Now you’ve talked about the fact that you want this economy to be an investment led economy and we know that all the monies that are going to be borrowed in 2016 are going to be borrowed for projects, what are the assurances that these projects can pay back the costs?
ADEOSUN: It goes back to the question, what is the role of the government? We provide public goods. If I build roads, that’s the job of the government. That’s the payback. The payback comes in taxes. The payback comes in improvements in business. The payback comes in unleashing the competitiveness of the Nigerian economy that drives growth and business. The payback is having fewer Nigerians unemployed. For me the payback is that if we drive the economy and there’s growth there’ll be returns in terms of taxes, in terms of reducing the burden of unemployment, and in terms of improving the quality of life of the people. That’s one of the jobs of the government. The government has to provide infrastructure. We can’t just look at it like a private sector endeavour. We can’t think, “Okay, this project must pay back this amount.” Infrastructure does not work that way. Infrastructure is really the oil that drives the growth of the economy and the payback may not be direct. The payback may be indirect in terms of the growth of the economy, the opening up of some areas, and unleashing certain industries. From the growth of those industries there’ll be payback.

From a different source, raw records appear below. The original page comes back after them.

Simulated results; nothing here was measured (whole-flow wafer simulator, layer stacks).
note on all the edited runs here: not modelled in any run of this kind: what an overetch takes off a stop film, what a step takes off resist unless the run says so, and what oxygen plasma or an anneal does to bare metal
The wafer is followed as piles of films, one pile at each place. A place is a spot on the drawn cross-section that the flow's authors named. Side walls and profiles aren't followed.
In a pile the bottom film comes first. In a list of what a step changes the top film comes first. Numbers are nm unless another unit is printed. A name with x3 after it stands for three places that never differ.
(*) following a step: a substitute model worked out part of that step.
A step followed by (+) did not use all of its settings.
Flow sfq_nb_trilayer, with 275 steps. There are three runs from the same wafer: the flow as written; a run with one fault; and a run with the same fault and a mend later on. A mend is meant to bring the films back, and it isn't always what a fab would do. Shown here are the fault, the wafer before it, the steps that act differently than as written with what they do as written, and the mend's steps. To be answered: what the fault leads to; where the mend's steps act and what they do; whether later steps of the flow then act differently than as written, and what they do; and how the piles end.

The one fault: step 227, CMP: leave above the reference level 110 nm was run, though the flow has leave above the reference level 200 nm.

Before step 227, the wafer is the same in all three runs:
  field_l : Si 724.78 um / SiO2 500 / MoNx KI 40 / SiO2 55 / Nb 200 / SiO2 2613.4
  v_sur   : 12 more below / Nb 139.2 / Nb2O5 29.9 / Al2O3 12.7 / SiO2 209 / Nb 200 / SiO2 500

Still on financing we know the government is also at this time preparing a $1 billion Euro bond, tell us more about that, the kind of rates that we’re looking at and when we can put this deal together.
ADEOSUN: The procurement process for the appointment of advisers closes next week and I’ve said to the DMO, “let’s just quickly appoint so that we can hit the road”. We have already started the work. We started reaching out to investors and talking to investors with a non-deal approach, where we just began to speak to investors around what we are doing, and we already have strong indications of interest. And indeed we already have commitments. Even though we weren’t doing a deal we already have commitments to our bond offer so we’re very confident. It’s just a question of pricing and of course we’ll try to price as keenly as possible. The international markets are awash with capital. They’re awash with liquidity as we’ve seen in the Ghana deal so I think we’ll do very well in the market. We believe we have a very compelling economic story. We’ve been working with the international community for a year now. Nigeria’s macro-economic picture has weakened slightly so we expect that our ratings may be downgraded a little but I don’t think that this changes the outcome of the Eurobond Issue. I think that before the year is over we’ll have closed.
So you don’t think international investors will demand more assurances given our current macro economic situation?
ADEOSUN: Absolutely not. If anything we’ve seen a strengthening in the trading of our bonds. You see, Nigeria remains a compelling story. We may be in recession but we remain a compelling story.
But aren’t there uncertainties within this market that may make international portfolio investors nervous?
ADEOSUN: The portfolio investors like the Eurobond are investing in dollars so it’s a dollar trade. And as I said we already have commitments for the Eurobond even without asking we already have commitments. So we’re very confident around raising a billion dollars. What I’m more interested in is looking at 2017. How do we fund the 2017 budget? We’ve started to work on that. We‘re looking at a mixed strategy of debt and asset realisation. I don’t have any fears about the Eurobond. We don’t get that impression.
When you go out to meet international investors what signs have they given that they are interested?
ADEOSUN: People understand what we’re doing. People understand that we’ve been honest about our challenges. That we have a credible strategy for working on those challenges and that those strategies are beginning to yield results. They see that we’re clearly serious about reducing our recurrent expenditure. They see that we’re clearly serious about increasing international investment, transparency and fighting corruption. They can see that if Nigeria just does what it says its going to do, which is invest in infrastructure and capital, the economy can be turned around.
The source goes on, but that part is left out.